English company directors advised to consider ‘nature-related risks’

English company directors advised to consider 'nature-related risks'

Company directors should consider their company’s nature-related risks as part of their legal duties under the law of England and Wales, a legal opinion commissioned by Pollination Law and the Commonwealth Climate and Law Initiative (CCLI) has found.

Authored by a team of five barristers led by Sharif Shivji KC and Rebecca Stubbs KC, the opinion warns that failure to do so could expose directors to increased shareholder scrutiny and legal consequences under the Companies Act 2006.

Directors can document active consideration of these risks to protect from litigation like the recent ClientEarth v Shell case, it says.

Nature-related risks include, but are broader than, climate risks. They include physical risks, such as a decline or collapse of ecosystems that underpin a company’s operating model, and transition risks, including shifting consumer preferences and legal requirements.

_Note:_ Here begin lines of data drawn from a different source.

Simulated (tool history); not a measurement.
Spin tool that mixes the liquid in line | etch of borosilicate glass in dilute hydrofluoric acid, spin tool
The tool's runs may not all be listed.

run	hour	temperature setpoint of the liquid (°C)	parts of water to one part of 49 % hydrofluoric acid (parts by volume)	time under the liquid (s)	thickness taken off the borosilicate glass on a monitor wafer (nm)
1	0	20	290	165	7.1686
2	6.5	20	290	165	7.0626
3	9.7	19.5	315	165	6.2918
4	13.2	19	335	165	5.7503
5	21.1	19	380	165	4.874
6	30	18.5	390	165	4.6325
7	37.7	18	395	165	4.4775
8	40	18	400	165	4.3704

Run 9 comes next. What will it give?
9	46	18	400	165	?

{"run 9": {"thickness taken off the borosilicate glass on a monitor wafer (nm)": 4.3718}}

The new legal opinion specifically examines how nature-related risks relate to directors’ duties to promote the success of the company and act with reasonable care, skill and diligence under sections 172 and 174 of the Companies Act 2006.

Ms Stubbs of Maitland Chambers, co-author of the opinion, said: “Our analysis demonstrates that nature-related risks are no different to any other risks faced by company directors. Directors are required to give consideration to all relevant risks facing their businesses.”

Martijn Wilder, CEO of Pollination, said: “This landmark opinion reiterates the need for boards to put relevant nature-related risks on their agendas and be able to demonstrate that they have given those risks proper weight and consideration in decision-making.”

Professor Thom Wetzer, associate professor of law and finance at the University of Oxford, founding director of the Oxford Sustainable Law Programme and trustee of the CCLI, added: “We increasingly understand the potential severity of nature-related risks for companies. Yet, directors commonly fail to appreciate the severity of these risks and thereby needlessly put their company at risk.

“This important report highlights what should have been obvious long ago: nature-related risks are not distinct from other financial risks, and should therefore be considered by directors in furtherance of their legal duties.”